A reunion between the Seahawks and Chris Clemons seemed like a possibility when the veteran defensive end visited the team at the start of free agency, right as Seattle was about to lose Bruce Irvin to Oakland.
It is now a reality as the Seahawks have agreed to terms with Clemons, bringing back a key member of the defense that led Seattle to the franchise’s first Super Bowl title. The team announced the move on Friday, and no, it’s not an April Fool’s joke.
No terms were disclosed. Given Clemons’ age (he turns 35 in October) and his diminished production last season (three sacks in 16 games), it’s likely a short-term deal that doesn’t include a significant financial commitment from Seattle. And because Clemons was released earlier this offseason by Jacksonville, where he spent the last two seasons, his signing won’t cost the Seahawks a compensatory draft pick even if he ends up making the team.
If he does, that would be something of a reversal of the roles that the Seahawks envisioned when they drafted Irvin 15th overall in 2012 first to pair opposite Clemons and ultimately to replace him.

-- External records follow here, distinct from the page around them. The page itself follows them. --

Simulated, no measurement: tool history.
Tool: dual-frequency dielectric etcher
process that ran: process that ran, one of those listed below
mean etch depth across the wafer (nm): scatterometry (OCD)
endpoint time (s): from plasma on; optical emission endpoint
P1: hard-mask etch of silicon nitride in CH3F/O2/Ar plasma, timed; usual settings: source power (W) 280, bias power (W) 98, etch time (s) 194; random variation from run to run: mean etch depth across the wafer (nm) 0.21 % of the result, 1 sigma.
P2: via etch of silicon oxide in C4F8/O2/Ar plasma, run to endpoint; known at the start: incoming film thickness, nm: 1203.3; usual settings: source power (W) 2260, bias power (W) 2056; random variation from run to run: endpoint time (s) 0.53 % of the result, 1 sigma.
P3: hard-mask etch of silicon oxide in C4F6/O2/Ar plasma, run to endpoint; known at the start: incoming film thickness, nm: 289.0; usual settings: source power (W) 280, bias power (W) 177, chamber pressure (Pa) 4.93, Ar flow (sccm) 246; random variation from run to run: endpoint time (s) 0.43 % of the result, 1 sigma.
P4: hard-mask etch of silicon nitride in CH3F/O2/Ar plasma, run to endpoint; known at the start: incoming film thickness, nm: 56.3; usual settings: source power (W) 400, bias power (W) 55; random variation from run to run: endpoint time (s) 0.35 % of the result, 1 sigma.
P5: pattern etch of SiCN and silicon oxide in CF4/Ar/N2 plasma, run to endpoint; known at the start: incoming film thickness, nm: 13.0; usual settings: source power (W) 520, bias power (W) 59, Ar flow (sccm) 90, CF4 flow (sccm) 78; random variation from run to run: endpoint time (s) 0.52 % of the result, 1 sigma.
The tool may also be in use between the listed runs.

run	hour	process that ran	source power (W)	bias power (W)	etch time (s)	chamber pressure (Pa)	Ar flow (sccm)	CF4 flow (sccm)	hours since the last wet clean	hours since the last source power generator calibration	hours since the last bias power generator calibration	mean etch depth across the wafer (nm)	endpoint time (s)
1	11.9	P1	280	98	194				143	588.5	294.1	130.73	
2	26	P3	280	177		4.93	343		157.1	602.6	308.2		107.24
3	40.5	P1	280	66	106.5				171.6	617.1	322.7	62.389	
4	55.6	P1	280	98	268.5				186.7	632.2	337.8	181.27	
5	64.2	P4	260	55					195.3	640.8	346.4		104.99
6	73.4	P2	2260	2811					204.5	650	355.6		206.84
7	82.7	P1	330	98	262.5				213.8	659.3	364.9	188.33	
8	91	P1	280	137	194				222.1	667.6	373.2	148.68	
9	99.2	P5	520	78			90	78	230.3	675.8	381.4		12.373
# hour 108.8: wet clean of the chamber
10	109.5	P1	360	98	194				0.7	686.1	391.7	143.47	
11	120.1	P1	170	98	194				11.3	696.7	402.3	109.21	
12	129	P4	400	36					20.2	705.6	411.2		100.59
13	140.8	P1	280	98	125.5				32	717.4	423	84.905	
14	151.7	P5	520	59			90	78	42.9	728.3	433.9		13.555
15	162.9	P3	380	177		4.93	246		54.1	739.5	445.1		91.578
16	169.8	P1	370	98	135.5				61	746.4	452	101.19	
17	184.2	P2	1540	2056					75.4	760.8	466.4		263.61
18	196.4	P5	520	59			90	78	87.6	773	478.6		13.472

Now it’s the other way around. Clemons’ addition gives the Seahawks a backup defense end as well as another edge rusher for their nickel defense, which is one of the roles they had to fill following Irvin’s free-agent departure.
That’s not to say that Clemons is a lock to fill it given his age and the uncertainty over how productive he can still be at this stage of his career. Clemons didn’t miss a game during his two seasons with the Jaguars, but his sack total dropped from eight to three as he went from a full-time starter in 2014 to starting eight games last year.
Clemons becomes the fifth player Seattle has signed in free agency following offensive tackles J’Marcus Webb and Bradley Sowell, defensive tackle Sealver Siliga and long-snapper Drew Ferris.
He’s returning to the place where his NFL career took off. Clemons was a journeyman before he was acquired in a 2010 trade Philadelphia, which was one of three teams he had played for over his first seven seasons. That acquisition was one of the first major personnel moves of the John Schneider/Pete Carroll regime. Six years later, it still ranks among the best.
Clemons had 20 sacks on his career resume when he was acquired along with a fourth-round pick in exchange for defensive end Darryl Tapp. He recorded 11, 11 and 11.5 sacks over his first three seasons with the Seahawks, starting every game. His sack total dropped to 4.5 in 2013 as he worked his way back from a torn ACL that sidelined him for the first two games.
The Seahawks released Clemons after that season. Now they’re bringing him back in the hopes that he can replicate at least some of the pass-rushing production he once gave Seattle.